# Your alert was triggered



## eduard85

Hi,

I am trying to translate the phrase *Your alert has been triggered! *into Dutch but I'm not sure if my translation is right:

*Uw waarschuwing is geactiveerd!*

The text above will be the subject of an automatic email that the user receives when one of his configured weather alerts is triggered (for instance, when the wind speed registered by his weather station is too strong).

Could you please help me?

Thanks!


----------



## eno2

De bedoeling van 'your alert' is hier 'uw  waarschuwingsfunctie', of 'uw alarmsignaal' (=  the sending of an automatic email)
<Uw waarschuwingsfunctie werd geactiveerd><Uw alarmsignaal werd geactiveerd>.  Passive voice. Like  'has been triggered by high wind speed' =werd  geactiveerd door hoge windsnelheden.

Misschien zijn er betere ideeën? Iemand?


----------



## eduard85

Hi eno2,

Thank you for your help. I forgot to mention that the phrase 'Your alert has been triggered!' actually includes the name of the alert given by the user, so the real phrase is 'Your alert {alert-name} has been triggered!'

What ado you think about this translation?

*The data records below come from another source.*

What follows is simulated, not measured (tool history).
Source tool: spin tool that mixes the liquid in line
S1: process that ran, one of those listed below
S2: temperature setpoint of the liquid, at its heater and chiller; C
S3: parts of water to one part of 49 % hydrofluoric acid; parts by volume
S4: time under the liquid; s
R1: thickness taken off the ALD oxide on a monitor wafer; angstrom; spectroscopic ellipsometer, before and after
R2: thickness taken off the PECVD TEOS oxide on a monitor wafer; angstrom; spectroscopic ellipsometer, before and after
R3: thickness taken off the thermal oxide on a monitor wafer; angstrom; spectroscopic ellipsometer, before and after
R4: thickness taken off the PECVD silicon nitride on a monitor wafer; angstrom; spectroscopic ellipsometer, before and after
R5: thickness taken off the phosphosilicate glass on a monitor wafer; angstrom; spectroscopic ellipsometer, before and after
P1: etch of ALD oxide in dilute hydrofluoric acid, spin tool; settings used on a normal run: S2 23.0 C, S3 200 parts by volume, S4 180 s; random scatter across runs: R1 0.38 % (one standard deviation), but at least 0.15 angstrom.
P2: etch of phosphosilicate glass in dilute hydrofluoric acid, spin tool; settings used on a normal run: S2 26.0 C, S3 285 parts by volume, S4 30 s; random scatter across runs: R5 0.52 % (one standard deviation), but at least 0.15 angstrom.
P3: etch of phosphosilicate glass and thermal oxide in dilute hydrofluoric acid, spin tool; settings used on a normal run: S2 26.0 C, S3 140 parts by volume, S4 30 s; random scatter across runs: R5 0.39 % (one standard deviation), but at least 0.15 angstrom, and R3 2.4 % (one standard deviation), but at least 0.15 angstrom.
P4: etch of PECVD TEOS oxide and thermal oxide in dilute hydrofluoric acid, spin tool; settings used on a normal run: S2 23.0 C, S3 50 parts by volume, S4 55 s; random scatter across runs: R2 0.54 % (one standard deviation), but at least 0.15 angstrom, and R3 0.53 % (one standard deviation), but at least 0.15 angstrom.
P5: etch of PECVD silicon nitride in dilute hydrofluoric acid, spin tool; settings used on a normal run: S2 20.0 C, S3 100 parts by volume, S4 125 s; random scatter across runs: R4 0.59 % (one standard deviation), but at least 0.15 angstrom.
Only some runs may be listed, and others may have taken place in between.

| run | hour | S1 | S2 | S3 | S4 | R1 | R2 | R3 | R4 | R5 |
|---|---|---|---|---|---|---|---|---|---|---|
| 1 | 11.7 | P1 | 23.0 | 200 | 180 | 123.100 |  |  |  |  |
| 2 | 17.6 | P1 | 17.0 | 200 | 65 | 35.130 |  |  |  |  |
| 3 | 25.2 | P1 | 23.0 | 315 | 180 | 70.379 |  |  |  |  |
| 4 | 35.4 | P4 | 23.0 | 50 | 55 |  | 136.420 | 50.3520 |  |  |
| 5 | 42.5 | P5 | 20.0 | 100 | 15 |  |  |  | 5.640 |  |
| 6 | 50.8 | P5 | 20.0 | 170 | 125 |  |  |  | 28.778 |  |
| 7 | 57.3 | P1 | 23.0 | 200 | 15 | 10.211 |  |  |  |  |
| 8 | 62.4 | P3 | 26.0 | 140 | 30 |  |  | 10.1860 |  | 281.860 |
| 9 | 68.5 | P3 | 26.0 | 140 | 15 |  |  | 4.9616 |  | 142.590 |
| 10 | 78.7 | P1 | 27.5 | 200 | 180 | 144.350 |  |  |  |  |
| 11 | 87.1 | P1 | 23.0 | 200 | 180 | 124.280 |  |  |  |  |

*Uw waarschuwing {alert-name} werd geactiveerd!*

What the user would see...

Uw waarschuwing *Harde wind* werd geactiveerd!

Thank you again!


----------



## eno2

<Uw alarm 'harde wind' is afgegaan> seems better than
<Uw waarschuwing *Harde wind* werd geactiveerd!>


----------



## eduard85

I am not sure about the verb 'afgaan' since the user will receive an alert each time the wind speed (for instance) exceeds the configured threshold. For instance: wind speed > 100 km/h. It's not an alarm that stops working after being triggered for the first time.


----------



## eno2

I hope somebody else proposes something better.


----------



## Peterdg

Eno,

It's about an application where the user can choose to be alerted when a certain event occurs. In order to receive an alert when that situation occurs, the user has to indicate that he wants that. When he does so, that is when the message the OP is asking for is to be published.

So I would say: "Uw alarm/waarschuwing (alarmnaam) is geactiveerd".


----------



## eno2

Sure it's an app. 
 <"Uw alarm (alarmnaam) is geactiveerd. "> OK then.


----------



## Peterdg

Eno,

That's what I understand from the explanation from the OP.

But I understand why you said what you said. The English version "has been triggered" is also very poor. If I understood well what the the message is to convey, it should be "your alarm has been set" or something of that nature.


----------



## eno2

Cross posted and I edited #6, #8 to keep it short, I think it's confirmed for the best now.


----------



## eduard85

Yes, the user has to first configure the different weather alarms.

Once the alarms have been set, he will receive a warning email each time the weather conditions exceed the threshold that he has been previously configured.

And the subject of the email is: Your alert {alert-name} has been triggered!


----------



## Peterdg

eduard85 said:


> And the subject of the email is: Your alert {alert-name} has been triggered!


If that is the case, then you should use Eno's suggestion: 


eno2 said:


> <Uw alarm 'harde wind' is afgegaan>


----------